Brian Molefe picked 'unsuitable' China South Rail locomotives for contract
The commission of inquiry into state capture heard from previous witnesses how Gupta-linked companies received significant so-called success fees for sealing Transnet's deal with China South Rail.
PRETORIA - A former strategic manager at Transnet described how former group chief executive Brian Molefe unilaterally rejected his proposal to purchase a specific locomotive for coal hauling and opted instead for a Chinese manufacturer that was not fit for purpose.
Francis Callard was testifying at the state capture commission of inquiry in Parktown on Friday.
The commission heard from previous witnesses how Gupta-linked companies received significant so-called success fees for sealing Transnet's deal with China South Rail.
Callard said he and his team argued in favour of buying the locomotives from Matsui, which was already a Transnet supplier.

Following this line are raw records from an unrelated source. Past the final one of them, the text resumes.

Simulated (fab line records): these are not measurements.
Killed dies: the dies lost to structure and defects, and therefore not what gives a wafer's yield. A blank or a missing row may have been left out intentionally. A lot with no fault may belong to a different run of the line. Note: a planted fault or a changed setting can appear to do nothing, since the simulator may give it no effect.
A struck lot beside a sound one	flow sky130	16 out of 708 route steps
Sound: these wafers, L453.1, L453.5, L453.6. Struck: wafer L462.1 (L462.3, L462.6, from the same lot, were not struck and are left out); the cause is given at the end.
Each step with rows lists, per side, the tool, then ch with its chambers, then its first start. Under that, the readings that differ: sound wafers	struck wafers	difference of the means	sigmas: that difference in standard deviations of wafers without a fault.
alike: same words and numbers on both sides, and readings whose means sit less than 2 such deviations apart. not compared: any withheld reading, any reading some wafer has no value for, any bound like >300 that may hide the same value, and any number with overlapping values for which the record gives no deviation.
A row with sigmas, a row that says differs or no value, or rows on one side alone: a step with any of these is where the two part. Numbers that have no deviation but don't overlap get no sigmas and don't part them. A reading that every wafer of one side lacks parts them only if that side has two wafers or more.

“We talked to the reasons that standardisation and compatibility with existing goods and services, considering that we already had 110 and we wanted to just expand the current fleet,” he said.
He said China South Rail’s product was not suitable:
“It was not a 22-ton-per-axle locomotive, it not was a heavy-haul locomotive, it was not designed for the coal line. It was specified for general freight. In short, it was not suitable for the coal line therefore, we can't move in that direction.”
Callard said he was at the meeting where the approved plan was to be presented.
"I received an SMS from Mr Gama. It said that Mr Brian Molefe had withdrawn the memorandum and I was to politely get out of that meeting,” he said referring to former CEO Siyabonga Gama.
Callard also described how his memo arguing against purchasing the locomotives from China South Rail was crudely edited to suggest he was in favour of the purchase.
“You are now changing the locomotive, and the country of supply. From changing the country of supply, one would change the foreign exchange rates which would be applicable, which is from Yen to dollar. But the memorandum, per se, was not changed at all,” Callard said.
China South Rail was eventually awarded the contract.